What is AA?

Alcoholics Anonymous is a fellowship of men and women who share their experience, strength and hope with each other that they may solve their common problem and help others to recover from alcoholism.

The only requirement for membership is a desire to stop drinking. There are no dues or fees for AA membership; we are self-supporting through our own contributions. AA is not allied with any sect, denomination, politics, organization or institution; does not wish to engage in any controversy; neither endorses nor opposes any causes. Our primary purpose is to stay sober and help other alcoholics to achieve sobriety.

Within our membership may be found men and women of all ages and many different social, economic, and cultural backgrounds. Some of us drank for many years before coming to the realization we could not handle alcohol. Others were fortunate enough to appreciate, early in life or in their drinking careers, that alcohol had become unmanageable.

AA works through members telling their stories of what we used to be like, what happened and what we are like now. The AA program, known as The Twelve Steps, provides a framework for self-examination and a road to recovery, free of alcohol.

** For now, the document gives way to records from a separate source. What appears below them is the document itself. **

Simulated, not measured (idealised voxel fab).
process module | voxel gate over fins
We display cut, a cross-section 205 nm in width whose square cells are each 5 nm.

We do not think we are the only people who have the answer to problem drinking. We know that the A.A. program works for us, and we have seen it work for every newcomer, almost without exception, who honestly and sincerely wanted to quit drinking.

Through A.A. we have learned a number of things about alcoholism and about ourselves. We try to keep these facts fresh in our thinking at all times, because they seem to be the key to our sobriety. For us, sobriety must always come first.